- #1
Calabi
- 140
- 2
Good morning I'me french so excuse my bad language : so in this course : http://lapth.cnrs.fr/pg-nomin/salati/TQC_UJF_13.pdf take a look at page 16.
They say that all rotation auround a unitary vector [tex]\vec{u}[/tex] of angle [tex]\theta[/tex] in the conventionnal space
could be right like this with the matrix : [tex]e^{\theta(u_{x}A_{x} + u_{y}A_{y} + u_{z}A_{z})}[/tex], the 3 matrix [tex]A[/tex] are given in the relation I-47 page 16.
So now take a look at those 3 matrix, we're going to right it [tex]X[/tex]. They check the falowing commutation relation : [tex][X_{a}, X_{b}] = \epsilon_{abc}X_{c}(1)[/tex], the [tex]\epsilon[/tex] are the Levi Civita symbol.
Now we're page 17 near relation I-55. We're going to associate at the matrix [tex]X_{x}, X_{y}, X_{z}[/tex] 3 nxn matrix that we right [tex]A_{x}, A_{y}, A_{z}[/tex] or like this [tex]A_{1}, A_{2}, A_{3}[/tex]. Those 3 matrx nxn check the same commutation relation (1).
Actually we try to represent [tex]SO(3)[/tex] and his Lie algebra [tex]so(3)[/tex] in a [tex]\mathbb{C}[/tex] vector space of dimension [tex]n[/tex]. We call this space [tex]V[/tex].
Each matrix [tex]e^{\theta^{a}X_{a}}[/tex] of [tex]SO(3)[/tex] is represant by the unitary automorphism [tex]e^{\theta^{a}A_{a}}[/tex] which proceed in [tex]V[/tex].
Now let's interrset us to the [tex]X_{z}[/tex] matrox. She's represented in [tex]V[/tex] by [tex]A_{z}[/tex]. Now let's define [tex]H_{a} = iA_{a}[/tex]. For exemple we have [tex]H_{3} = iA_{3}[/tex].

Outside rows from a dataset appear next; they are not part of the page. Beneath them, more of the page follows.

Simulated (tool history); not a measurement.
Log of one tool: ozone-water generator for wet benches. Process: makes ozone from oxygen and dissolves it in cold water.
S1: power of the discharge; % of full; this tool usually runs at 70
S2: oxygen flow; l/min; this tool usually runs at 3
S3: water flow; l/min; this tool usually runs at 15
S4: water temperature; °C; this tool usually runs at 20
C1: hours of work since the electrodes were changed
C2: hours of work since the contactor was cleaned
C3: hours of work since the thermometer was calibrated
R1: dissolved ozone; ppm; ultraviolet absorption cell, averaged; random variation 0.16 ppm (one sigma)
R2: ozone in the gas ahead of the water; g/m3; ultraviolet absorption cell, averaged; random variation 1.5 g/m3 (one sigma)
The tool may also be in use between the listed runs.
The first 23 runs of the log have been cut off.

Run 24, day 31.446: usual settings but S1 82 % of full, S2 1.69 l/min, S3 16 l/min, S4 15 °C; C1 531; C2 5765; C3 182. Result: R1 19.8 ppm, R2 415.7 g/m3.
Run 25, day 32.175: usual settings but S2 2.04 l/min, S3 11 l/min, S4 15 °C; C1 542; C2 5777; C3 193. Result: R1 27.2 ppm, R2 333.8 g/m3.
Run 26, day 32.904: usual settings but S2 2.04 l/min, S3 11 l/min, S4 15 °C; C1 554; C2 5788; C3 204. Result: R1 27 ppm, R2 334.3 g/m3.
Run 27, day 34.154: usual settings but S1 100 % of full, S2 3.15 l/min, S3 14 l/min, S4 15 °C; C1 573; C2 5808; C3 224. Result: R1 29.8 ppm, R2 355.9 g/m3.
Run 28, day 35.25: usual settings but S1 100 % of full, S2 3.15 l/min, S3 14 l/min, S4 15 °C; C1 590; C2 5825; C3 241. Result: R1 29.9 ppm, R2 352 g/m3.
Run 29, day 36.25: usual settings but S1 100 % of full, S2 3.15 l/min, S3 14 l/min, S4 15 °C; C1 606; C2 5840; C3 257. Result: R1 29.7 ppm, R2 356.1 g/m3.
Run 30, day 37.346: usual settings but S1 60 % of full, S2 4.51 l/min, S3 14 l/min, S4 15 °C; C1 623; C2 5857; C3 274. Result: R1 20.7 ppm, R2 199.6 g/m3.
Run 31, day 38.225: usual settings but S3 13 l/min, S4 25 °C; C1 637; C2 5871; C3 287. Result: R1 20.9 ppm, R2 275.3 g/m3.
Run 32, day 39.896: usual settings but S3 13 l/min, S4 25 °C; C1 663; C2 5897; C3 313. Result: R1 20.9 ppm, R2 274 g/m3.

The matrix [tex]H_{3}[/tex] could be considerate as an automorphism in [tex]V[/tex]. Let's suppose there's a base in [tex]V[/tex] where [tex]H_{3}[/tex] is diagonalisable. Let's right the vector of this base(the eigenvectors of [tex]H_{3}[/tex].). like this : [tex]|m\rangle[/tex]. We have [tex]H_{3}|m\rangle = m|m\rangle[/tex].
And now we define [tex]H_{+} = H_{1} + iH_{2}[/tex] and [tex]H_{-} = H_{1} - iH_{2}[/tex].
We demonstrate that [tex]H_{+}|m\rangle = \beta_{m}|m+1\rangle[/tex]. And [tex]H_{-}|m\rangle = \alpha_{m}|m-1\rangle[/tex].
The [tex]\alpha[/tex] and [tex]\beta[/tex] are to determine.
Now we can suppose that it exist in the base(form by the eigenvectors of [tex]H_{3}[/tex].). a eigenvector [tex]|j\rangle[/tex] which is associated to a maximal eigenvalue [tex]j[/tex]. There's also a minimal eigenvalue(which we demosntrate after is equats to [tex]-j[/tex].).
As you saw if you apply [tex]H_{+}[/tex] on a eigenvector you obtein another eigenvector whose the eigenvalue was increase of 1.
In the same way if you apply [tex]H_{-}[/tex] on a eigenvector you obtein another eigenvector whose the eigenvalue was decrease of 1.
Moreover you know that all the base of [tex]V[/tex] contain n vectors.
So if you apply [tex]H_{+}[/tex] on [tex]|j\rangle[/tex] you obtein [tex]\vec{0}[/tex]. In the same way if you apply [tex]H_{-}[/tex] on [tex]|-j\rangle[/tex] you obtein [tex]\vec{0}[/tex].
It's a sort of security.
So if you know [tex]|j\rangle[/tex] you can obtein all the vectors of the base(form by the eigenvectors of [tex]H_{3}[/tex].). by applying [tex]n-1[/tex] time. on [tex]|j\rangle[/tex] until you obtein [tex]|-j\rangle[/tex].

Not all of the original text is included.